The credit card company doesn't lose anything to fraud. Their merchant services agreements make the merchant liable for any fraud. So it's the merchant who gets stuck with the bill for fraud, not the card holder nor the credit card company.


RE: Meh
By LRonaldHubbs on 4/27/2011 1:59:47 PM , Rating: 2
quote:
Please stop trying to downplay the seriousness of the situation. The possibility CC information being stolen in mass is of no laughing matter.
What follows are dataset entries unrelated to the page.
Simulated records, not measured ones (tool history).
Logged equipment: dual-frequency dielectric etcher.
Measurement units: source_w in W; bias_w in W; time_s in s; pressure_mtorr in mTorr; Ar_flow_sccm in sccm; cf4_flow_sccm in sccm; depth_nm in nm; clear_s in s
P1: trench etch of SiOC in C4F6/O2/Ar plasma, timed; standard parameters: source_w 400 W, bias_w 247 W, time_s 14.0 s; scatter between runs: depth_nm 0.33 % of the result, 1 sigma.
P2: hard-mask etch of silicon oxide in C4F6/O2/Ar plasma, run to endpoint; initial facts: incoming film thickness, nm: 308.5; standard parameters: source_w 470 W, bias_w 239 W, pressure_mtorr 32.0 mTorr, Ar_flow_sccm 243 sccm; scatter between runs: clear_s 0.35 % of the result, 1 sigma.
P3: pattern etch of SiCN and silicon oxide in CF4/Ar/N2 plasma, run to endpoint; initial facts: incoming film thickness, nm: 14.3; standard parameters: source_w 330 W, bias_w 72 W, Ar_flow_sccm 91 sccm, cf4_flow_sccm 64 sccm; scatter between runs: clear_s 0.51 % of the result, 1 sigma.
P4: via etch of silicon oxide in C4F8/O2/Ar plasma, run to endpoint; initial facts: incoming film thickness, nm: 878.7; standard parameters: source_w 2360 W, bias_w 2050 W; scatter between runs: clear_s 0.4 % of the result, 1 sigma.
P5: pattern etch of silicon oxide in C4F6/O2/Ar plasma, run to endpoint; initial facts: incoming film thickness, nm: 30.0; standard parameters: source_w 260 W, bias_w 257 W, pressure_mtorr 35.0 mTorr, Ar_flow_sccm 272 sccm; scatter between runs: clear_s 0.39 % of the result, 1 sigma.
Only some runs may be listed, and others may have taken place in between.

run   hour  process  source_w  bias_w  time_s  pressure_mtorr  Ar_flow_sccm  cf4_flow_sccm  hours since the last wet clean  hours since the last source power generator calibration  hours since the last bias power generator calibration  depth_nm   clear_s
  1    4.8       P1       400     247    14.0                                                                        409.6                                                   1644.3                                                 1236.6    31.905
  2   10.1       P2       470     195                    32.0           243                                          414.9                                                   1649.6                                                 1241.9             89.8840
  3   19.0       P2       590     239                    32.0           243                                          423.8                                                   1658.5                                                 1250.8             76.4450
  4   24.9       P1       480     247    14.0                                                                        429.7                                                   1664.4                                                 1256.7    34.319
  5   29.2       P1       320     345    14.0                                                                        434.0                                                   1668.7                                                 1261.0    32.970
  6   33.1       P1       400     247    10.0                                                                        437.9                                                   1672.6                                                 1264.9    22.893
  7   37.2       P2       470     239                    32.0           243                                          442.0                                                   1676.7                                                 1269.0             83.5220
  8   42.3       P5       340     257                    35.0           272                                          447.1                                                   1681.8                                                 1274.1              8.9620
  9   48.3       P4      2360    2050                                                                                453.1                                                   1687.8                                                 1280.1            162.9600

Sorry, I actually didn't mean to downplay the situation. Mass theft of personal information is a big deal, I get that. My intention was to counter Jason's statement that CC theft hurts your credit score and ability to get a mortgage, because in my case that was not true at all. I said nothing about how it affects the CC company or merchant though. I'm just saying that if my experience is the norm (which I don't know if it is or not), then a consumer whose CC # has been stolen doesn't have much to worry about. In the greater scheme, yes it is a big deal that this happened.

quote:
Many people have a problem using their credit card information online in the first place, do you seriously think this won't make people think twice about plugging their CC information into the Sony Marketplace now that this has occured? I know I won't again.

People have a problem using their CC online because they are paranoid and behind the times. I hear the complaints about this all the time be it from my parents or older co-workers who outright fear making online purchases -- people who don't think twice about handing their CC to a waitress or reading the # off over the phone. My experience with CC theft actually made me LESS worried about it. Regarding future use of the Sony Marketplace, well, let's just say that Sony doesn't get my business and probably never will. I have no concerns at all about continuing to use online vendors in general though.


RE: Meh
By spathotan on 4/26/2011 6:27:58 PM , Rating: 4
And all you're going to do is sit there and blame Sony for this? Forgive and forget the hackers that did this, right?


RE: Meh
By miccla on 4/26/2011 9:20:54 PM , Rating: 2
"Don't Hate The Playstation. Hate The Game(r)"


RE: Meh
By OCedHrt on 4/26/2011 6:43:49 PM , Rating: 2
I'm more concerned about the logins and passwords. Does this mean that they were stored not encrypted or that whoever got in was able to decrypt them?


RE: Meh
By Solandri on 4/27/2011 3:11:14 AM , Rating: 2
When they say logins and passwords were stolen, they're talking about the password file. The way you're supposed to store logins and passwords is with a one-way hash. That's a one-way mathematical function which turns "username" into encrypted gibberish (the hash). But only "username" will make that specific hash, and there's no known mathematical way to convert that hash back to "username". You store the hash (the encrypted gibberish) in the password file, instead of the actual login and password. When a user tries to login, you run the hash on what they type, and compare that hash to your stored hash to see if it matches.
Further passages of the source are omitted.